2. Literature Review

The field of time-series anomaly detection has seen significant advancements, with classical methods evolving to address diverse data characteristics. Traditional techniques such as time-series decomposition, clustering, and density estimation have provided robust solutions for identifying anomalies, particularly in data with distinct patterns or significant deviations from normal distributions. Notable examples include the Local Outlier Factor (LOF) [4], which identifies anomalies based on local density deviations, and the Deep Autoencoding Gaussian Mixture Model (DAGMM) [12], which leverages density estimation principles. These methods are particularly effective in scenarios where the underlying data distribution is good, allowing for the identification of deviant outliers.
Clustering-based methods often use the distance to the cluster center as an anomaly score. For instance, ITAD (Integrative Tensor-based Anomaly Detection) [13] employs tensor-based decomposition to model normal behavior patterns and utilizes clustering to group similar patterns. This approach not only enhances the detection of anomalies but also facilitates the understanding of the underlying structure of the data, which can be crucial for operational insights. Deep-SVDD [3] trains a neural network to map normal data instances close to a central point in the latent space, while IForest [14] isolates anomalies through a recursive partitioning process, randomly selecting features and split values. The iterative nature of IForest enables the efficient processing of high-dimensional data, making it suitable for complex time-series datasets.
Autoregressive models, which predict future values based on past observations, have also been widely used. With the rise of deep learning, recurrent neural networks (RNNs) and their variants, such as LSTM networks, have gained prominence for their ability to capture long-term dependencies and temporal patterns. CL-MPPCA [15], an extension of ARIMA, combines LSTM-based neural networks with probabilistic PCA (Principal Component Analysis) models to detect deviations between predicted and actual values. This hybrid approach provides a more detailed understanding of the data as it combines both temporal dynamics and probabilistic modeling.

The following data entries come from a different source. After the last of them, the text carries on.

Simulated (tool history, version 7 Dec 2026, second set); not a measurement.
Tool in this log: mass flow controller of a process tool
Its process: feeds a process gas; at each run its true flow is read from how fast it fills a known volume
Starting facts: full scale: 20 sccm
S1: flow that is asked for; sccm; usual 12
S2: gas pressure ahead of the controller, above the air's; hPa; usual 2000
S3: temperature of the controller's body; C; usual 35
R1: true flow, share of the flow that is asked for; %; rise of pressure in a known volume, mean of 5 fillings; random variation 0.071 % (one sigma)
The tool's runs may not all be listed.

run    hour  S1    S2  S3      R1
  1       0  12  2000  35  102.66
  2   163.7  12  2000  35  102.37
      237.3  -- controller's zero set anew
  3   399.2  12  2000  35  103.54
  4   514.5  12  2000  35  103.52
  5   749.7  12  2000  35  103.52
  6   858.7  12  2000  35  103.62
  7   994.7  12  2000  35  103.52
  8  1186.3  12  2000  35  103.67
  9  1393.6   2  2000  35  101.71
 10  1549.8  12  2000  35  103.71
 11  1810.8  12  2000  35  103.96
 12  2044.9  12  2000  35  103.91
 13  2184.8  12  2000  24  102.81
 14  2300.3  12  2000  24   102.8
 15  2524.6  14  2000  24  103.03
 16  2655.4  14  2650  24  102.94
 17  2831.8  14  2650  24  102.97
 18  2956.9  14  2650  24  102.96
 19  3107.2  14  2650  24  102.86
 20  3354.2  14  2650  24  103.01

Autoencoders, a class of neural networks designed for dimensionality reduction and feature learning, have also been extensively applied in anomaly detection. They consist of an encoder that maps input data to a lower-dimensional latent space and a decoder that reconstructs the data from this representation. Variational Autoencoders (VAEs) extend this framework by encoding inputs into distributions, typically Gaussian, and reconstructing data from these distributions. For example, LSTM-VAE [16] and its improved variants [17,18] have been applied to anomaly detection. The ability of VAEs to model uncertainty in the data representation makes them particularly suitable for scenarios where anomalies may not conform to a single distribution.
Rao [19] presents a comprehensive examination of dimension reduction techniques in time-series data through a novel framework called the Bi-Functional Autoencoder (BFAE) in their work. The paper identifies the limitations of existing methods, such as Functional Principal Component Analysis (FPCA) and standard Autoencoders, which typically rely on linear approximations and scalar representations, thus inadequately addressing the complex and nonlinear nature of real-world time-series data. The authors propose an innovative methodology that utilizes a nonlinear function-on-function approach by integrating a functional encoder and decoder to effectively capture dynamic temporal relationships. This is achieved through the deployment of continuous neurons that facilitate the transformation of functional inputs into a lower-dimensional latent space, preserving the functional nature of the data throughout the encoding and decoding processes. Furthermore, the optimization of BFAE relies on traditional gradient descent techniques combined with Fréchet derivatives, allowing for computations of functional gradients that are essential for training the model. In contrast to conventional sequential models such as Recurrent Neural Networks (RNNs) and Long Short-Term Memory networks (LSTMs) that operate with fixed parameters, the BFAE provides a more nuanced framework that accommodates feature effects that dynamically change over time intervals. Overall, this advancement in functional data analysis presents promising applications across various domains, enabling improved efficiency and accuracy in the analysis of temporal data.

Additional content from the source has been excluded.